I've got a class of 270 students running Python 3.x in a Windows lab (22 machines) with essentially all students running their own copies on a variety of laptops -- mostly windows but many macs.

The firewall is a good suggestion, but I haven't seen this problem.

-rich
enb...@cse.msu.edu

On 11/15/12 4:20 PM, Medina, Patricia wrote:

We are having a problem running python 3.x with windows 7 also. It says it can't (no processor or something), then it can. Seems like python and windows don't play well together.
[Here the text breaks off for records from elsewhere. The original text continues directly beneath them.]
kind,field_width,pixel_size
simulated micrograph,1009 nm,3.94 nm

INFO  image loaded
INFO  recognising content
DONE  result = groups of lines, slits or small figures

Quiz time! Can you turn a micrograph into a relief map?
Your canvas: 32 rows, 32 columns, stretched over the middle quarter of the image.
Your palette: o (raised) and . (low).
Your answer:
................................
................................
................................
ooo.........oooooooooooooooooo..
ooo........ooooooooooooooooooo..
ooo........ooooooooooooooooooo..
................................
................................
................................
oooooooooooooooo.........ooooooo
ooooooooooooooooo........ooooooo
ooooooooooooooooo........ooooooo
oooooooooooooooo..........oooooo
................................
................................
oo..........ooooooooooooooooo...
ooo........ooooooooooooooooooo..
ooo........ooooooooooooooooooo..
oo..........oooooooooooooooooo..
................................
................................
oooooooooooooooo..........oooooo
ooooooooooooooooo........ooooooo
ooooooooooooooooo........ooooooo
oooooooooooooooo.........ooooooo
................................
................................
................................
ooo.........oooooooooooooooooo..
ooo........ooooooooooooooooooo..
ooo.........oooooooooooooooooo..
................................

*From:*Edu-sig [mailto:edu-sig-bounces+pmedina=ccisd....@python.org] *On Behalf Of *JACKIE MASLOFF
*Sent:* Thursday, November 15, 2012 2:58 PM
*To:* edu-sig@python.org
*Subject:* [Edu-sig] Problem with Python in Windows

Yesterday I was running the Windows version of the Python 2.7.3 shell with IDLE as my editor. I saved a file and ran it and got some error message which unfortunately I don't remember. I then closed Python and when I tried to re-open it, I got the following error message:

    IDLE's subprocess didn't make a connection. Either IDLE can't
    start a subprocess or personal firewall software is blocking the
    connection.

I rebooted my computer, thinking that would solve the problem, but it didn't. I then uninstalled and reinstalled Python but got the same message. It's certainly not the firewall because that wasn't changed in the 15-20 minutes' times during which this happened. I am running Windows 7 with the latest service pack.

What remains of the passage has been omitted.